This article was published 07/01/2009 (6316 days ago), so information in it may no longer be current.

VANCOUVER, B.C. – After decades of controversy and allegations, RCMP swept into the polygamous community of Bountiful, B.C., on Wednesday and arrested two sect leaders, including one who had bragged of multiple wives and dozens of children and all but dared police to stop him.

Winston Blackmore and James Oler – leaders of separate, divided factions in the community of about 1,000 people – were each charged with a single count of practising polygamy.

Blackmore is accused of having 20 wives and Oler two, and police say some of their wives were as young as 15 years old when they were married.

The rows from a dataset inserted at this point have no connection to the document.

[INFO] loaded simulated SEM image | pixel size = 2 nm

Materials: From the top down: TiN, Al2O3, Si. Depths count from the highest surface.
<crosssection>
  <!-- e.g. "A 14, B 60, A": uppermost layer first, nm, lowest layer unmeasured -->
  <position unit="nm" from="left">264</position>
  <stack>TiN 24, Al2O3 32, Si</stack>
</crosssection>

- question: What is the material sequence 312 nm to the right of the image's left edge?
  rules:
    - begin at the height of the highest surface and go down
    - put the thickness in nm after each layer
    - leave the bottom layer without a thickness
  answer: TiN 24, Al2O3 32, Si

The arrest brought a dramatic end to almost 20 years of investigations and scrutiny, and the start of a criminal case that will test the limits of Canada’s prohibition of polygamy.

“We’ve always felt that there has been exploitation,” Attorney General Wally Oppal said Wednesday at a news conference in Vancouver.

“The question is whether under our laws we were in a position to proceed, and we have concluded that we are.”

Blackmore and Oler were released from custody in Cranbrook, B.C. on Wednesday under a number of conditions.

Both men must abstain from entering into or performing any celestial marriages.

They must also remain within B.C., surrender their passports to police, and report to the RCMP detachment in Creston twice a month.

Blackmore and Oler are scheduled to appear in provincial court in Creston on Jan. 21.

The RCMP had also recommended charges of sexual exploitation against the pair, but Oppal said because the age of consent was 14 years old until it was raised to 16 last year, prosecutors didn’t believe they could win a conviction.

The self-named community in the Creston Valley, not far from the U.S. border in southeastern B.C., is made up of members of the Fundamentalist Church of Jesus Christ of Latter Day Saints, a breakaway sect of the mainstream Mormon church.

The mainstream church renounced the polygamy in 1890 but the fundamentalist sects have continued the practice, which they claim brings glorification in Heaven.

Blackmore has openly admitted to having numerous wives but has insisted his community abhors sexual abuse of children.

However, Blackmore has refused to discuss allegations that teenaged girls in the community marry older men, and has instead accused Oppal of religious persecution.

“It must be about his own religious bias and now he wants the Liberal government to persecute some of the citizens that they have an obligation to serve and protect,” Blackmore wrote in an email to The Canadian Press last June.

The community drew the attention of RCMP in 1990, when a former community member said she was married to a 57-year-old man when she was just 15.

In the years since, Bountiful has been investigated for accusations including polygamy, sexual abuse, and trafficking young girls to the U.S. to be married.

But until now, prosecutors have shied away from pursuing polygamy charges amid concerns that such a case could fail under the Charter of Rights and Freedoms, essentially striking down the Criminal Code provision against polygamy.

“That’s not really our concern, our concern is: Is the law being violated, are there people being exploited?” said Oppal.

“If some court decides otherwise, we would obviously have to live with that.”

The most recent RCMP investigation began in the fall of 2005, when RCMP looked into allegations of polygamy and sexual exploitation against Blackmore and Oler.

After interviewing dozens of potential witnesses in Canada and the United States the Mounties again recommended charges. Last June, Oppal appointed a special prosecutor to review the case.

That came despite two earlier legal opinions that it would be difficult to proceed with polygamy charges.

Oppal said he was compelled to act amid renewed public interest after authorities seized hundreds of children from a sister polygamous sect in Texas last year.

At least one of the girls in that case was from Bountiful, although Oppal said the Texas cases isn’t related to the charges against either Blackmore or Oler.

Nancy Mereska, whose Stop Polygamy campaign has long called for charges against Bountiful’s leaders, said the community shouldn’t be protected by the Charter of Rights and Freedoms.

“Polygamy is not a religious right; polygamy is a crime,” said Mereska, who lives in Two Hills, Alta.

“I believe that Canada has all the ammunition it needs to take this process all the way up to the Supreme Court and I believe that the Supreme Court of Canada will uphold the laws against polygamy.”

Alison Brewin, executive director of West Coast Legal Education and Action Fund, made up of lawyers and legal experts, said the lack of action in Bountiful has undermined women’s rights and set young women and girls up for exploitation.

“In the case of Bountiful, these vulnerabilities are reinforced by the closed nature of the community, including the control of information,” Brewin said in a statement.